In the first post of our Amazon EKS series, we went deep into what EKS is and how organizations that run Kubernetes can benefit from it. In this second installment, we’ll learn why it’s essential for organizations to monitor EKS logs, along with how to do it.
To recap, Amazon’s Elastic Container Service for Kubernetes (Amazon EKS) is a managed service that enables organizations to simply run Kubernetes on AWS without having to maintain their own K8s control plane, similar to Google’s GKE and Microsoft’s Azure Kubernetes Service (AKS).
Amazon EKS provisions clusters of worker nodes using Amazon Machine Image (AMI) and the AWS CloudFormation script. Because Amazon provisions, scales, and manages the Kubernetes control plane for your organization in several availability zones (AZs), IT teams are relieved of the operational burden of managing Kubernetes.
Read more: What is Amazon EKS?
Logging and Monitoring Amazon EKS using CloudWatch
CloudWatch is the built-in monitoring platform for AWS. Organizations use CloudWatch to collect and track metrics on AWS cloud resources and the apps that run on AWS. Many organizations rely on CloudWatch to collect and monitor log data, set alerts and alarms, and configure workflows to automatically audit and react to changes in AWS environments. In EKS, CloudWatch is one of the simplest ways to aggregate and expose metrics for EKS clusters.

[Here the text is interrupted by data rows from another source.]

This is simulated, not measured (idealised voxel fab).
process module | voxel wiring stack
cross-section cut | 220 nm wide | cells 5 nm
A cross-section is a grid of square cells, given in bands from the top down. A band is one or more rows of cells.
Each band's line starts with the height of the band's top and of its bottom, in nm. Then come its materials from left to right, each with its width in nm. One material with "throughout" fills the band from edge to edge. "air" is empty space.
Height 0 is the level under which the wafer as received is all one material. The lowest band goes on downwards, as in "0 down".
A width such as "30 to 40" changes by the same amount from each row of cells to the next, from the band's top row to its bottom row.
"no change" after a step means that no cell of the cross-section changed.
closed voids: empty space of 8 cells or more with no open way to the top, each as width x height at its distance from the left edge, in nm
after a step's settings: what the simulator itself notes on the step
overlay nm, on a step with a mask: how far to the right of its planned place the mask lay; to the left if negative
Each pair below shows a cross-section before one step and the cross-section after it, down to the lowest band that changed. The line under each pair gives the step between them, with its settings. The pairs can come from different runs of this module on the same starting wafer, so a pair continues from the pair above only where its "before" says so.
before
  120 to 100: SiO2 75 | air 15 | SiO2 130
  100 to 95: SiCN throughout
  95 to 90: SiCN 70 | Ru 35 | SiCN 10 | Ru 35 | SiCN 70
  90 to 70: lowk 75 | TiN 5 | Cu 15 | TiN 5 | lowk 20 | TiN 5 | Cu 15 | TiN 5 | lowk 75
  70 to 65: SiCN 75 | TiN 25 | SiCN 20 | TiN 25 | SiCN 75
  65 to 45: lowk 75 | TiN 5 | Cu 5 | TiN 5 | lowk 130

Just in 2019, Amazon announced that Amazon EKS now has the capability to send log data from the K8s control plane to Amazon CloudWatch Logs. Through this, teams will find it easier to monitor changes to their systems, as well as how their EKS clusters are performing. In EKS, there are several log types which correspond to specific components of the provisioned Kubernetes control plane. You can read more about Kubernetes Components here.
What are EKS Logs?
Logs are invaluable to IT teams as they are crucial in monitoring the health of your data and systems. Logging is extremely helpful in validating the health of your Kubernetes clusters. It also makes it easier for teams to generate alerts to ensure operational events are reviewed regularly or when there are peculiarities.
In the control plane logging feature, teams can select the log types they need and log data will be sent as log streams to the corresponding EKS cluster group in CloudWatch.
The following log types are supported:
- API server logs (api) - Your EKS cluster’s API service is the Kubernetes component that exposes the K8S API. The API server logs contain information on API requests made to your EKS cluster.
- Audit logs (audit) - Audit logs contain the record on the information on individual users, admins, and system components that have interacted with your EKS cluster via API.
- Authenticator (authenticator) - Authenticator logs are unique to EKS. They contain information on authentication requests performed on your cluster via the Kubernetes Role Based Access Control (RBAC) using IAM credentials.
- Controller manager (controllerManager) - The controller manager log type contains data on the core control loops that are shipped with Kubernetes.
- Scheduler (scheduler) - The scheduler log type records when and where Kubernetes pods are run in your cluster.
Collecting Logs from EKS Clusters
As mentioned, Amazon announced last year that log data can now be sent from the K8s control plane straight to Amazon CloudWatch logs. Before this update, it wasn’t possible to access control plane log data to monitor activity and audit changes in EKS clusters.
Using the Amazon EKS control plane logging feature by enabling the log types needed for each of your EKS clusters--this feature is disabled by default. Log types are enabled on a per-cluster basis, and you may do so in your AWS Management Console, through the AWS CLI, or through the EKS API. Enabling a log type means that log data will be sent via log streams to your CloudWatch logs in the same AWS account, and stored accordingly. Note that control plane logging sends logs with a log verbosity level of 2.
How to Enable Control Plane Logging in the AWS Console
- Go to the Amazon EKS console on AWS.
- Choose the cluster you want to enable logging on. Click on the name to display cluster information.
- In the Logging section, choose Update.
- Enable or disable the log types accordingly. Note that logging for all log types is disabled by default.
- Click on Update.
How to Enable Control Plane Logging via the AWS CLI
Control plan logging is available for AWS CLI version 1.16.139 or higher.
Step 1: Check the AWS CLI version.
In AWS CLI, check the version using the command aws --version.
If the AWS CLI version is lower, please use the Installing the AWS Command Line Interface in the AWS Command Line Interface User Guide to update to a higher CLI version.
Step 2: Update control plane log export configuration.
Once you’ve verified that the AWS CLI version you have supports the control plane logging feature, use this command to update the cluster’s control plane log export configuration, substituting your cluster name and desired endpoint access values.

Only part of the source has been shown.